In May, federal agents arrested Izhar Khan, the imam at a Margate mosque, according to news reports. He and others were charged with financially supporting the Taliban in Pakistan.
There have been additional Broward and South Florida connections to Islamic terrorism since 9/11. And in the past decade, Broward College’s Institute of Public Safety has focused on training law enforcement in counterterrorism.
Extremism expert Heidi Beirich with the Southern Poverty Law Center in Alabama said Kharoba uses Americans’ heightened concern about terrorism.
“He’s ginning up this fear of Muslims based on a fear of terrorism,” said Beirich, the center’s director of research. “It seems to me the real problem is the agencies that are hiring him.”
Hiring a counterterrorism teacher
Florida Statutes require law enforcement officers to take 40 hours of training every four years as a condition of their employment. Each year, Broward College’s Institute of Public Safety serves about 2,500 officers by offering 150-300 courses.
The Institute learned of Kharoba’s courses from the Florida Department of Law Enforcement, according to Broward College spokesperson Aileen Izquierdo. Even the curriculum was provided by FDLE, Dean Wood said.
But the FDLE says the Institute, one of 41 certified training centers in the state, has the final say. “They’ve got the decision as to what training they ultimately put on,” said FDLE’s Hopkins, bureau chief of standards for the agency’s Criminal Justice Standards and Training Commission.
Kharoba’s course is considered specialized, one of three FDLE course classifications, so the training centers that offer it receive leeway to tailor the curriculum, according to Hopkins. “There’s a lot of latitude that’s given to them in creating these things,” he said of specialized courses.
Hopkins, who said he had never heard of Kharoba, also said that instructors must take a 64-hour training course but that some may be exempted from the requirement. He did not know whether Kharoba was exempt and told Broward Bulldog to ask the Institute of Public Safety. Wood said she hires contract vendors like Kharoba based on their experience.
Broward College has hired Kharoba at least nine times since 2006, paying him $6,000 or more for each two- or three-day course, according to his contract with the college.
Generally, FDLE funds training offered by state-certified centers with public dollars. But public records show that since 2007, the Institute of Public Safety has paid Kharoba with grant money obtained from the U.S. Department of Education: Broward College received $287,000 in 2009 and $357,000 in 2010.
Hopkins says this means the college is fully responsible for Kharoba’s courses because FDLE only oversees the courses that it funds.
Still, despite criticism that includes a recent article in a national magazine about Kharoba’s teaching methods, Wood and Izquierdo both said that Broward College has never received any negative reviews of Kharoba’s courses.
Derek Newton, communications director for the ALCU of Florida, said he was unaware of any complaints or civil lawsuits regarding Kharoba.
A sensitive subject
Kharoba defends his methodology and blames the media for misrepresenting counterterrorism efforts.

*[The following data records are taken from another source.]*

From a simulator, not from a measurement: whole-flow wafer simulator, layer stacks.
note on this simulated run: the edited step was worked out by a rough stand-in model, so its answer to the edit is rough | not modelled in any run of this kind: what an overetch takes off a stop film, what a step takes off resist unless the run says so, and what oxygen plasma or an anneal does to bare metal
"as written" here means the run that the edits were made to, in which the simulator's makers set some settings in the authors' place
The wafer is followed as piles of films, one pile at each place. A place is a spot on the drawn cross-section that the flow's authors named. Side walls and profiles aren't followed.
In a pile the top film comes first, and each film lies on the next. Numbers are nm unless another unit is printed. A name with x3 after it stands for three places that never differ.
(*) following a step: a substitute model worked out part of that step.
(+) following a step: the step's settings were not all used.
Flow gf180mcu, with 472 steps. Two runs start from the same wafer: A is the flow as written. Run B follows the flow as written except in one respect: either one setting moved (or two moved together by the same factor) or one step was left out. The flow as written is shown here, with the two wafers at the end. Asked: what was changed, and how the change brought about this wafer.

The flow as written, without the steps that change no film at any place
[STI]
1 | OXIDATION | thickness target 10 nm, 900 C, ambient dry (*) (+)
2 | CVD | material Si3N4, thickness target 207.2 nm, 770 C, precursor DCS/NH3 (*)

In March, Washington Monthly magazine questioned the validity of his curriculum in an article about civil liberties and counterterrorism instruction. Kharoba issued a statement that accused the magazine of “slander.”
“This report is a testament to the sad state of affairs of leftist media who will use any means to attack their opponents on the right,” his rebuttal says.
A Broward Bulldog reporter asked to attend one of Kharoba’s classes. Kharoba agreed, but on the condition that the reporter sign a confidentiality agreement because his coursework is “law enforcement sensitive.” Broward Bulldog would not agree to that condition and did not attend.
“You don’t want the bad guys to know what you know about them,” Kharoba said of his sensitive materials.
Kharoba would not let a reporter review his book, which he uses in some of the courses he teaches. He declined to provide a photo of himself for this article because he believes his profession puts his life at risk.
Top law enforcement officials, including Sheriff Al Lamberti, declined to be interviewed about Broward College’s counterterrorism training program, or discuss accusations that police officers are being trained to discriminate.
“Counterterrorism instruction would fall under the category of sensitive security information and it’s not something (Lamberti) would discuss,” said BSO spokesman Jim Leljedal.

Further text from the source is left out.